Cameron Hepburn

Keep It in the Ground: Climate Change and the Global Campaign Against Coal Mining

Event Details


“Keep It in the Ground: Climate Change and the Global Campaign Against Coal Mining”
Date: Monday 28th October 2013
Time: 6.00-7.30pm
Venue: Clement House, CLM 6.02

Chair: Dr Robert Falkner, Department of International Relations

About the seminar: Coal energy, the biggest source of manmade CO2 emissions, is the single greatest threat facing future climate stability. NGOs around the world are now campaigning against further coal mining. What are the prospects for global action? What future does coal have in a carbon-constrained global economy?

About the speakers:
Cameron Hepburn is an economist with expertise in energy, resources and the environment. He is Professor of environmental economics at the University of Oxford, based at the Smith School and the Institute for New Economic Thinking at the Oxford Martin School, and is also Professorial Research Fellow at the Grantham Research Institute at the LSE. He is a regular contributor to media and has provided advice on energy and environmental policy to governments and international institutions around the world. He has also had an entrepreneurial career, co-founding two successful businesses and investing in several other start-ups.

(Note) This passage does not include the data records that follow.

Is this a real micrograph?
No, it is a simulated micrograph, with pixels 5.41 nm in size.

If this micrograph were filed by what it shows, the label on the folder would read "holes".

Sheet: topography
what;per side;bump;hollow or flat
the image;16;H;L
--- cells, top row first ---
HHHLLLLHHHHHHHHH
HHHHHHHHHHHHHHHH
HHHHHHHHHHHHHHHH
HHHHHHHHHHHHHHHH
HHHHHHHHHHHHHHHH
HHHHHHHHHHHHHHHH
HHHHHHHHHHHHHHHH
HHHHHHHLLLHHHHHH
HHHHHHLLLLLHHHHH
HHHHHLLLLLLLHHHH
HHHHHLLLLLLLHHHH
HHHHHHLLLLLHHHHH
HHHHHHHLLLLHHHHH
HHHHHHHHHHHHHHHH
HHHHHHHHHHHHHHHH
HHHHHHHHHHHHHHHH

David Ritter has worked for Greenpeace for almost 7 years and is now the Chief Executive Officer of Greenpeace Australia Pacific. Prior to joining Greenpeace, David was one of Australia’s leading Indigenous rights lawyers and has written two books on the subject (in 2009). In early 2013 David wrote a widely read op-ed published in The Australian calling for widespread civil disobedience against the coal industry. He is an Honorary Fellow of the Faculty of Law at the University of Western Australia and an Associate of the Institute of Democracy and Human Rights at the University of Sydney. David is an alumnus of the London School of Economics from which he obtained an MSc with distinction in global politics and a columnist for Global Policy.

All LSE students and faculty welcome. Entry to this event is on a first come, first served basis.